Quentin Tarantino’s “Once Upon a Time…in Hollywood” is returning to theaters in North America with 10 minutes of new footage as it readies its Oscar run this awards season.
The film starring Leonardo DiCaprio, Brad Pitt and Margot Robbie will expand to over 1,000 locations in the U.S. and Canada starting on Oct. 25, and it will now include 10 new minutes of footage from four separate scenes previously not included in the original theatrical version. The new cut then should fall just short of three hours in running time, with the original running for two hours and 41 minutes.
The scenes will play both before the beginning of the film and after the ending of the film, bookending the original cut, so the original beginning and ending as Tarantino intended for the theatrical cut are still wholly intact.
“Audiences have shown tremendous support for this movie, and we look forward to offering them another opportunity to see the film as it’s meant to be seen – in theaters on the big screen – with more sights and sounds of the sixties from Quentin Tarantino as an added treat,” Adrian Smith, president of domestic distribution with Sony Pictures Motion Picture Group, said in a statement.

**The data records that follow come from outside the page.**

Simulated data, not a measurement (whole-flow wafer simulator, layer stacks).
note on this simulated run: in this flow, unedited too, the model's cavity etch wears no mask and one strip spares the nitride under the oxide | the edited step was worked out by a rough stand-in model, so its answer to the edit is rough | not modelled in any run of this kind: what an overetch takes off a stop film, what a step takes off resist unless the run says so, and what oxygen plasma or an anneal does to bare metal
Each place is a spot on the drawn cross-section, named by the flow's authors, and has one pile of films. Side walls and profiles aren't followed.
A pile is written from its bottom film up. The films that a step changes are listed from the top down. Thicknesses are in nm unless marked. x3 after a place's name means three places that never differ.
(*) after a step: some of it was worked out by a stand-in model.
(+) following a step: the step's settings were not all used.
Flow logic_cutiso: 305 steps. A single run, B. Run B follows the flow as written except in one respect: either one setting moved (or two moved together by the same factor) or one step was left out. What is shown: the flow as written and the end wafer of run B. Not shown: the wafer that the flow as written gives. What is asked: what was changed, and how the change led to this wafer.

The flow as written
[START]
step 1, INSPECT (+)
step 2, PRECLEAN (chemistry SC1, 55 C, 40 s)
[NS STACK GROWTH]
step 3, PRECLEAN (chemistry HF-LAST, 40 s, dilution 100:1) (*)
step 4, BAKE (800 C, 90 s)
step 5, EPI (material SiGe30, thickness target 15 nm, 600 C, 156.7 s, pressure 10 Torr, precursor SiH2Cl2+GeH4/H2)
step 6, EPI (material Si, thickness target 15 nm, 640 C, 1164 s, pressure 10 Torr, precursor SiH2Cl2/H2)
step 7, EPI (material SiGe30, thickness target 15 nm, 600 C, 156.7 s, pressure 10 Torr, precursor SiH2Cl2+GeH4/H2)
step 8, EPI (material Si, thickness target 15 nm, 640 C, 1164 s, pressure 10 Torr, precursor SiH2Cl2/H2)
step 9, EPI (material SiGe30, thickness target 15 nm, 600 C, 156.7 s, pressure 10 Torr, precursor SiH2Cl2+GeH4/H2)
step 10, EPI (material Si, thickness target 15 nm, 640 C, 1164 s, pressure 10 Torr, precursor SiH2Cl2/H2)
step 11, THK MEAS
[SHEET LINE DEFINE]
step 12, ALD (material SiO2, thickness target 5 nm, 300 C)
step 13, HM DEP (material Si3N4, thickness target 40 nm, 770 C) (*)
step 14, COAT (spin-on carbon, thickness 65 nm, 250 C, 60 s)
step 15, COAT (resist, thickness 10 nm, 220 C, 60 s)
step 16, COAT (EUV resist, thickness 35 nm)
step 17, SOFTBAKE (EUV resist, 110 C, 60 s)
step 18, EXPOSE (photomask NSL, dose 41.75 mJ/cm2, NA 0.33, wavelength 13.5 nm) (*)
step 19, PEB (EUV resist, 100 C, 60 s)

It’s not surprising that Tarantino had additional material on the cutting room floor. Pitt previously said that Tarantino had toyed with the idea of re-cutting “Once Upon a Time…in Hollywood” as an episodic series, much in the way he recently did with his previous film “The Hateful Eight” for Netflix.
Domestically, “Once Upon a Time…in Hollywood” has roped in $139.8 million at the box office, bringing its total to $368.3 million worldwide. It’s Tarantino’s second-highest grossing film worldwide behind “Django Unchained.”
The film was meant to open in China the same weekend as this new re-release, but THR reported last week that the film would be blocked by Chinese regulators after the National Film Administration received a complaint from Bruce Lee’s daughter Shannon Lee about the martial arts star’s depiction in the film. THR additionally reported that Tarantino had no intention of re-cutting the film to make it amenable to Chinese censors.